Which brings us to Max Scherzer of the New York Mets, who is facing a 10-game suspension for reportedly having some sort of illicit substance on his glove during a game. Scherzer, of course, claims to be utterly befuddled by his ejection and suspension. He states that the only substance on his glove was rosin, which is legal. The umpires state that the substance in question was stickier than rosin, which seems like an awfully subjective standard, especially since all three ejections since the new standard went into effect have been handed out by the same umpiring crew.

If you’re Scherzer, you no doubt feel like the one guy on the freeway who got a ticket for speeding, except that in this case the speed limit is a matter of opinion. There are umpiring crews that barely glance at or touch a pitcher’s glove between innings … and most of them have enough of a routine that a smart pitcher would be able to find a new hiding place for sticky stuff if he wanted to. Scherzer happened to catch the one crew that believes the rules are the rules.

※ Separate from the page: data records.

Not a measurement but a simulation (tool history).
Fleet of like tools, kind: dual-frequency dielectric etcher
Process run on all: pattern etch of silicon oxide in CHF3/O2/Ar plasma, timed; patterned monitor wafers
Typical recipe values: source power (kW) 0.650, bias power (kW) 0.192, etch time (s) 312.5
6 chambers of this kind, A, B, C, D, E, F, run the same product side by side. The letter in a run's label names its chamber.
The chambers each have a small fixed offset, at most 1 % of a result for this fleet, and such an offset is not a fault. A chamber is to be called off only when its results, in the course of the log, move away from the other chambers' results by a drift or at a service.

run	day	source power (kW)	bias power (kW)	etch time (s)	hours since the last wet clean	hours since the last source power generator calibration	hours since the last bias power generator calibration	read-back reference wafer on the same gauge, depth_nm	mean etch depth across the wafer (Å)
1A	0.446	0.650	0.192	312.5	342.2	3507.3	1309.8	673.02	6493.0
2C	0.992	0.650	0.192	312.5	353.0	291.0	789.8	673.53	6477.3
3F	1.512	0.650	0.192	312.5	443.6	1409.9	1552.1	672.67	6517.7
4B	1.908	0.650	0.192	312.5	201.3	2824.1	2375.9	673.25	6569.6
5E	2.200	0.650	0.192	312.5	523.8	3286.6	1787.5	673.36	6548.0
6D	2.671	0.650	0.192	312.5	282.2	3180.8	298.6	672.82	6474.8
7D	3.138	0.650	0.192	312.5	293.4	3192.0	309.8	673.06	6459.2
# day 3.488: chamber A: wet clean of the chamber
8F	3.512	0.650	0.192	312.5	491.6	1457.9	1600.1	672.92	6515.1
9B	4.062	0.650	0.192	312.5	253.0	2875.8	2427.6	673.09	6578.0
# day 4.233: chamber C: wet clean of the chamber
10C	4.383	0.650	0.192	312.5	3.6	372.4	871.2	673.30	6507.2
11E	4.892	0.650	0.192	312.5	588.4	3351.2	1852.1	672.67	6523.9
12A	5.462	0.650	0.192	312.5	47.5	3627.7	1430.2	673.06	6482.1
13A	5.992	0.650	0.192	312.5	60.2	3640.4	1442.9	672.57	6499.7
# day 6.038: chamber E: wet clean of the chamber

Most pitchers say they need some way to improve their grip or they would have no control over where the ball ended up. Another way to improve control would be to throw 85-90 miles per hour rather than 95-100 or more, which is the way baseball worked for the first 100 years or so of its history. It’s doubtful that many pitchers would sign up for that, or that those who have found a way to make the ball break in a way that seemingly defies the laws of physics will happily surrender the tools that allow them to do so.

Athletes tiptoeing right up to the line of what is permissible (and occasionally just over that line) is as old as sports itself. It’s certainly more likely to happen when a rule is as vague and unevenly enforced as this one. You can’t, for instance mix sunscreen with rosin. However, certainly in an afternoon game, pitchers can’t be expected to take the field without some sort of protection from the sun, and we all know that stuff ends up everywhere but where you need it (like my eyes, more often than not). We don’t know if Scherzer was doing the same thing he always does and finally came across umps who rigorously enforce the rules. Maybe he got the mixture wrong on this particular day, resulting in a slightly more viscous blend and placing him just on the other side of the line that he has always steered clear of.

Or maybe these umps just have a different line from everyone else. We know, for example, that some NFL refs are orders of magnitude more likely to call holding and pass interference than others, regardless of who is playing. And we all know that Chris Paul somehow lost 13 consecutive playoff games that were officiated by Scott Foster.

Maybe all those things are a coincidence. But I have been watching football for 50 years and I still guess wrong about half the time about pass interference. That’s what happens when a rule is poorly defined and inconsistently enforced. That’s how Max Scherzer could feel certain that he was operating within the rules while the umps thought he was doing something so egregious that he should be ejected from one start and suspended long enough to miss two more.

There is no easy answer, not when the standard involves something as vague as “stickiness.” But surely we can do better than this.